It was the day Manchester United came to town for an FA Cup Third Round tie played at Borough Park, a stadium only twenty-one years old and a Football League venue for a little over six years.
Reds had reached the Third Round after high scoring victories over Crook Town (8-1) at home and Oldham Athletic (5-1) at Boundary Park.
The excitement was intense after two emphatic victories but became tangible when the draw paired Third Division (North) Workington with Matt Busby’s Manchester United. The emphatic win at Oldham took place on 7 December so the month between the second and third rounds must have seemed like an eternity.
Reds had five league matches to play before the visit of Harry Gregg, Duncan Edwards, Roger Byrne, Bill Foulkes, Bobby Charlton and Dennis Viollet etc. and, considering the imminent ‘mother of all cup ties’, the results weren’t too bad. They lost at home to Bradford Park Avenue (2-3), drew at Halifax Town (2-2), drew at Carlisle United on Christmas Day (2-2), beat Carlisle United at Borough Park on Boxing Day (2-1) and lost at home to Rochdale (1-2) the week before United’s visit.
The big day finally arrived and a club record crowd of 21,000 squeezed into Borough Park – a once in a lifetime experience for the Workington players but nothing new to Old Trafford’s finest who had drawn 2-2 in front of a 70,000 Maine Road crowd in the Manchester derby seven days earlier.
Clive Colbridge had the audacity to open the scoring for humble Workington, a lead they held for nearly fifty minutes. Dennis Viollet then broke the hearts of thousands of Cumbrians by netting a hat-trick inside ten minutes and United emerged 3-1 winners.
Nevertheless, it was a magnificent day for the Reds and the eleven players who had the honour of playing in that historic game. The teams on duty that day were:
Reds
1. Malcolm Newlands
2. Bobby Brown
3. Alex Rollo
4. Jack Bertolini
5. George Aitken
6. Keith Burkinshaw
7. Norman Mitchell
8. Billy Robson
9. Ted Purdon
10. Ken Chisholm
11. Clive Colbridge
United
1 Harry Gregg
2 Bill Foulkes
3 Roger Byrne
4 Eddie Colman
5 Mark Jones
6 Duncan Edwards
7 Ken Morgans
8 Bobby Charlton
9 Tommy Taylor
10 Dennis Viollet
11 Albert Scanlon
The gate receipts were £2,236 and it is interesting to note some of the expenses:
United’s rail fares and hotel bill came to seventy-three pounds and ten shillings, referee – eleven pounds three shillings, police charges – forty-five pounds seventeen shillings and four pence and floodlighting four pounds.
United and Reds banked just under £679 each as their share of the gate.

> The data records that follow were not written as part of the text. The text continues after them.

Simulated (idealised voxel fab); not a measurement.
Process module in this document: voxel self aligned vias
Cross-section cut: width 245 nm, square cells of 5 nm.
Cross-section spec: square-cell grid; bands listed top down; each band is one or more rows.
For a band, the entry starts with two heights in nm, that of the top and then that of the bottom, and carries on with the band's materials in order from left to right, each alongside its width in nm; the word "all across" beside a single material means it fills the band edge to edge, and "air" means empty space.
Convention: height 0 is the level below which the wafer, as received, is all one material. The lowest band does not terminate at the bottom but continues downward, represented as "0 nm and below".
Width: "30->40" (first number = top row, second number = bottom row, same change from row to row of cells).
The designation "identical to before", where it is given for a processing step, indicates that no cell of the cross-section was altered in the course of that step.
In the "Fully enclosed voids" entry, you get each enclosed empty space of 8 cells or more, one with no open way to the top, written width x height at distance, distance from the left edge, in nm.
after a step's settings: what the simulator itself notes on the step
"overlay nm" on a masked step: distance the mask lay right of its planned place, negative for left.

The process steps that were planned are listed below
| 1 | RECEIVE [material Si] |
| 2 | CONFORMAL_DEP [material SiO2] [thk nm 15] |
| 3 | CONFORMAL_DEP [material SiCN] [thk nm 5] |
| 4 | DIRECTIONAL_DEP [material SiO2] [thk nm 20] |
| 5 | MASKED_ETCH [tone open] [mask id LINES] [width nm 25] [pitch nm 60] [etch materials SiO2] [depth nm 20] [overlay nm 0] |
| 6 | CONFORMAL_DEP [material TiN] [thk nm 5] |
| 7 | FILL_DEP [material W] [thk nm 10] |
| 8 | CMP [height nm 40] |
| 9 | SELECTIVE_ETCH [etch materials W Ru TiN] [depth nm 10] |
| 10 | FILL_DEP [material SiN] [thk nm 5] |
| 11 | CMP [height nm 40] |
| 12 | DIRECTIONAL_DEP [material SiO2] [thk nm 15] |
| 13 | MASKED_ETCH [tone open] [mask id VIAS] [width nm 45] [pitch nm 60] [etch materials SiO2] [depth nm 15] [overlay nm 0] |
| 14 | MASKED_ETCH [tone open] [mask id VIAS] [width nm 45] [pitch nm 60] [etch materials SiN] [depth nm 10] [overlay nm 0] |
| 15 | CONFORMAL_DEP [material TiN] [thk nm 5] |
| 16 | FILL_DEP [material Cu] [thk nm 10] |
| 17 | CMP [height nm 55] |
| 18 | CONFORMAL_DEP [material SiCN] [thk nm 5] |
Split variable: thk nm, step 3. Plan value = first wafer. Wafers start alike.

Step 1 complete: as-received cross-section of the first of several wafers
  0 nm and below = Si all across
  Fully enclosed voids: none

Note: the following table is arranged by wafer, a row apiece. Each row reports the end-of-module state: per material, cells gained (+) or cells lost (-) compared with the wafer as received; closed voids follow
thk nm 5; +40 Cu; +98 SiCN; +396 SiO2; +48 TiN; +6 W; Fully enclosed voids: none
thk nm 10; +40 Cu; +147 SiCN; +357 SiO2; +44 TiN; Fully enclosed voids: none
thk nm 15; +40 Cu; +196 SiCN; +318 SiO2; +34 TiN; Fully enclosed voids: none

Billy Robson was the only local player in the side which faced United, and remains one of only four players still alive on the anniversary of that great occasion in 1958.
A month after the greatest day in Workington’s history, the most tragic in United’s occurred. The Munich air disaster wiped out half of Busby’s team and five of those (Byrne, Colman, Taylor, Edwards and Jones) who had played at Workington were killed.